Sunday, May 15, 2011

oh happy day!

This is a very special and glorious day for me.  Those who read this will, in all likelihood, forever judge my character as that of an insane person, but I care not.  I care not!  Either way, think of it like this: it is Sunday and regardless of your personal beliefs, it is a day of recuperation, collecting of thoughts and recognizing the things you are thankful for.  I am thankful for this story and the praise-be-to-the-heavens ending it has.

When you are a high school student about to embark on your senior year of applying to colleges, stupidly stressful tests and general slacking off there is one thing you want.  Yes, you want a ‘wicked sweet ride’ (as us New Englanders would say… no one would say ‘wicked sweet caahh’ because, no, we don’t want you guys making fun of us).  Except you probably are not going to get one unless you are ‘wicked rich’.  So you get a junky old car or you drive your mother’s minivan when she allows it.  You are all ho-hum about this, but you do not even realize how quickly that stupid pile of metal is going to snuggle up into your heartstrings. 

You will later wax poetic about that car.

You may even blog about it.

Well the summer before my senior year I had been driving my grandmother’s car because she was once again in Greece because she’s the luckiest ever.  However as the school year approached, so did her arrival back into the States and thus would begin the lack of vehicleage for me.  I tried to pretend it didn’t matter to me because I had always made fun of all the people who grew creepily attached to their caahhs and named them and were all about their piles of metal junk.  Yet I did want something so that I could drive to school all on my own and be maybe a tiny bit less of a loser.

Then a miracle of all miracles descended upon my life: my father wanted to get a junky caahh to haul stuff around town.  Mostly so he didn’t have to use his own to go to the dump.  Salvation! I thought, and not a moment too soon! 

Oh father dearest, what type of car will it be?  I asked, wide-eyed and bushy tailed.

A truck, replied he.

Awesome!  I thought, girls in trucks are so cool and it will be like one final act of New Hampshire hickness for me before I run away to the city and never look back.
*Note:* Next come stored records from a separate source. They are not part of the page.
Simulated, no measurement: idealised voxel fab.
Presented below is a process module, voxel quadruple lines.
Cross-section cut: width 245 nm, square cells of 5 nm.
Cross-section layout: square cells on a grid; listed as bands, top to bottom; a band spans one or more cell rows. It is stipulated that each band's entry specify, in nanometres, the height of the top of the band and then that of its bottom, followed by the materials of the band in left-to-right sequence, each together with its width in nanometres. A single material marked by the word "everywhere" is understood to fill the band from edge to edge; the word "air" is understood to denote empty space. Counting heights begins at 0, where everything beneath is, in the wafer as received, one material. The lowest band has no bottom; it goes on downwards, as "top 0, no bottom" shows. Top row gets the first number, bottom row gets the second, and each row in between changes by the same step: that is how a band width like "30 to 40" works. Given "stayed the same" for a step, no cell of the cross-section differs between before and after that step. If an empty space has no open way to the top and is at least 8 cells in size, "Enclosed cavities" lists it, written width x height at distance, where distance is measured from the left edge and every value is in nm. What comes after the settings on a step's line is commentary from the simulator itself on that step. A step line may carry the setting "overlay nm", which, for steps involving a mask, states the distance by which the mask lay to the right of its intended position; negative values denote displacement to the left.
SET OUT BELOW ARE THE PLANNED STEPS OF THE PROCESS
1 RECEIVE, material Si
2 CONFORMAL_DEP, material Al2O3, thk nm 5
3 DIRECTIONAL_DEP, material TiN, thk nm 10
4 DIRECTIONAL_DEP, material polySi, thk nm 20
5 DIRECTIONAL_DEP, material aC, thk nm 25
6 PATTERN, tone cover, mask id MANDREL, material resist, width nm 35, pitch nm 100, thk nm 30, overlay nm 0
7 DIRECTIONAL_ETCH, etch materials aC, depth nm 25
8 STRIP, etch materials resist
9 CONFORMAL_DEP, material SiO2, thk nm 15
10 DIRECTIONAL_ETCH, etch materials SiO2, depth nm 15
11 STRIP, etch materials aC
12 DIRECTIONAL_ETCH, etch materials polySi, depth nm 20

One of those little trucks, probably.

Cue record scratch.  But oh, those were so silly looking!  And my distain for over-attachment to cars had arisen from an ex-boyfriend who happened to have a little truck that he just loved so much.  Yet I was steadfast in my excitement; it was a vehicle that I could drive and it would be way more awesome than that other truck.

Well.

Actually it was basically a carbon copy of that other truck.  Only a long-bed.  Which I maintain makes it oh so much cooler.

However much I felt like I was going to hate my life driving it at the time, it very quickly grew on me.  It was the reason I drive a standard to this day.  I remember the first time my dad took me out to a parking lot to learn the stick shift and how terrified the prospect of actually driving this with other cars seemed.  It was probably the most zen moment of my life though because I took a deep breath and reminded myself that there would be a time very soon where driving this way would be second-nature.  It is.

I drove that little truck all over the place from senior year right on through college.  It was the toughest little truck there ever was (at least to me)!  Then suddenly, as if anticipating my move to California, it sprang a leak in the gas tank… which is sort of a problem.  And then my little truck sat there in the woods by our house in a little truck coma, waiting for it to either top the gas tank donor list or for us to pull the plug on it.

Then today I get this from my mother:

ALIVE

With the text: Will it run or blow up?

And people,

IMG-20110515-00031

It ran!

Look at it.  No but, seriously, look at it (sorry, that was a little too Jokerish of me.  I assure you, NOT my intention)!  Is it not the cutest and toughest thing you have ever seen?  And it is running again!  I don’t even know when the next time I’ll be able to drive it is, but if only I were 3000 miles closer I would hug my brother, father and our family friend for fixing my little truck and making this the best. day. ever.

Okay, I actually wrote about this so I’ve officially gone insane, but what a happy way to go!

1 comment:

  1. Awesome story. I drove my first car for six years, and it was a POS. But I was so proud to have it at all, I fell in love with it.